Laboratory CPTU tests with variable penetration rates are further performed on saturated samples. The samples used are identical in size and boundary conditions to the ones used for the x-ray micro CT tests. Measurements of pore pressure on the penetrating cone as well as in the silt sample reflect how pore pressure is linked to dilation, contraction and internal drainage. Measurements of cone penetration resistance and soil stresses in the sample are also carried out. The cone resistance and cone pore pressure vary with penetration rate. Different behaviouristic responses are identified for varying sample density: (1) for high density, a more dilative response where cone resistance increases and cone pore pressure decreases with an increase in penetration rate; (2) for low density, a somewhat contractive response where cone resistance decreases and cone pore pressure increases with an increase in penetration rate and (3) for medium density, the presence of both patterns of behaviour where increasing the penetration rate from very slow rate (drained behaviour) gives a reduction in resistance, as the rate grew and for further increase in rate towards very fast rate (approaching undrained conditions) the resistance increases again.

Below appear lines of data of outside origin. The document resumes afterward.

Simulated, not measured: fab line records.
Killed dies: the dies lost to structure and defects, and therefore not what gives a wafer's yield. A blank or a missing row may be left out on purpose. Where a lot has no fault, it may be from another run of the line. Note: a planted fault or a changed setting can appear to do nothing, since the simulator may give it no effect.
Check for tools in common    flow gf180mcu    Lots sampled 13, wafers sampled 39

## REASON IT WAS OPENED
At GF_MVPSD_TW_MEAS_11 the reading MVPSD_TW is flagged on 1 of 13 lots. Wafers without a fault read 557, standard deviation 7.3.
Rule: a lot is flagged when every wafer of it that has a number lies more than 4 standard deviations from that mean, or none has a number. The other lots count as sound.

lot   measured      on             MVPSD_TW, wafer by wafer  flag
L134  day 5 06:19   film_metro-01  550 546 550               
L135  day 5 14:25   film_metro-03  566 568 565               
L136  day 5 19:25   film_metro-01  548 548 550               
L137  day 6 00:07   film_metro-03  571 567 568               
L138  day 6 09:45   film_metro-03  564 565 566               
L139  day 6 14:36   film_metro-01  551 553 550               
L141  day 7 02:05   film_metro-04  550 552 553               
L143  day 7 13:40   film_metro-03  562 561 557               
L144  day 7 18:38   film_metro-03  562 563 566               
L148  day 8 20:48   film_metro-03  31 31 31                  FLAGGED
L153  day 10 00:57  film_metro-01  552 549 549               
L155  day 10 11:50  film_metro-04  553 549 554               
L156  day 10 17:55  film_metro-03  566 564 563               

A procedure is developed and applied to study the micromechanical properties of miniature silt samples extracted from medium density specimens. The saturated silt specimens are penetrated by the CPTU, frozen and cut through its centre to prepare thin sections of the zones around the probe. Electron probe micro analysis (EPMA) enable quantification of porosity and dominating particle orientation in various locations around the tip and indicate the presence of both compaction and dilation zones like found from 3D-DIC. Micromechanical studies also suggest that for slow penetration rate, compaction dominates the failure process while for fast penetration rate, dilation dominates. At an intermediate rate, the results indicate the effect of partial drainage.

Finite element (FE) analyses are performed to shed further light on the processes governing the experimental results. An advanced soil model with dilatancy control is used in a simplified simulation procedure. The numerical simulations involve a simplified FE technique that accounts for large deformations to a certain extent and seems to capture several features of the observed behaviour. Comparisons are made between measurements and simulations of penetration force, soil stresses and pore pressure. A short discussion on possible recommendations for interpretation of CPTU test on silty soils in the field supports the application of the NTH-method for the interpretation of effective stress parameters.